Key strengths of the approach are: (1) Payload‑free operation, making it suitable for encrypted IoT traffic; (2) Rich semantic embeddings from a security‑focused transformer, which capture nuanced protocol‑level behavior beyond raw statistics; (3) Few‑shot adaptability, reducing the labeling burden for emerging threats; and (4) Robustness to distribution shift, validated by cross‑dataset experiments.
The authors acknowledge several limitations. SecBERT’s pre‑training and fine‑tuning demand substantial GPU resources, which may be a barrier for small‑scale deployments. The open‑set threshold is currently set empirically and can be sensitive to dataset characteristics, suggesting a need for automated calibration. Moreover, the evaluation does not cover extremely long‑duration flows or highly non‑standard protocols that appear in some industrial IoT settings.
Threats to validity include potential bias from publicly available datasets that may not fully reflect operational environments, the quality of the few labeled samples used for meta‑training, and the assumption that the selected 70 features remain informative as IoT protocols evolve.

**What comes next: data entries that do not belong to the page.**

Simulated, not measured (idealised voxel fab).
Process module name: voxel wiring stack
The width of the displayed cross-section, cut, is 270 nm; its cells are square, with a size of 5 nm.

In conclusion, SiamXBERT presents a compelling solution for unknown attack detection in IoT networks, combining the expressive power of large language models with the rapid adaptation capabilities of Siamese meta‑learning. The authors release their code, datasets, and trained models to foster reproducibility and further research. Future work is outlined to explore lightweight transformer variants, online meta‑learning for continuous adaptation, automated threshold optimization, and real‑time streaming deployment.